No conference will feel the financial pinch of one of the Power Five’s domino-tipping decisions more than MAC football.
Thursday afternoon, the Big Ten confirmed reports that it will be going with a conference-only football schedule for the 2020 season. That means, of course, that the 14 members of the league will forego playing a combined 42 non-conference games. Nine of those 42 were to come against other Power Five programs. Those schools are more well-positioned financially to take any hit.
Then there’s MAC football.
All told, 11 games were scheduled to be played between members of the Mid-American Conference and the Big Ten. Ball State (Indiana, Michigan), Bowling Green (Illinois, Ohio State), Central Michigan (Nebraska, Northwestern) and Northern Illinois (Iowa, Maryland) each had two games on this season’s docket against Big Ten teams.
According to USA Today, MAC schools stand to lose a combined $10.5 million from those canceled football games. Bowling Green and Central Michigan will take $2.2 million and $2.15 million hits, respectively. Kent State would’ve been paid $1.5 million for its game against Penn State.
At this point, it’s unclear if the MAC schools will have any legal recourse to recoup the money. Rest assured, though, all of those impacted by the Big Ten’s decision are looking into that angle as we speak.
“Every member of the NCAA is attempting to navigate these very difficult times in college athletics,” Bowling Green athletic director Bob Moosbrugger said in a statement. “While we are certainly disappointed that our student-athletes will not have the opportunity to compete in non-conference games against Big Ten opponents, we understand that difficult decisions need to be made.

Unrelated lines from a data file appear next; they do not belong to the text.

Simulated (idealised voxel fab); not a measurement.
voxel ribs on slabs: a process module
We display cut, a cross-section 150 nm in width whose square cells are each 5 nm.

“The decision by the Big Ten is the tip of the iceberg. Ten FBS conferences have signed a college football playoff agreement with an expectation that we will work together for the good of college football. If we are to solve these challenges and be truly dedicated to protecting the health and safety of our student-athletes, we need to do a better job of working together.”
It should also be noted that BYU will be directly impacted by the Big Ten’s move as well. The football independent has two paycheck games scheduled against B1G opponents this season, at Michigan State and at Minnesota. At this point, it’s unclear how much BYU stands to lose.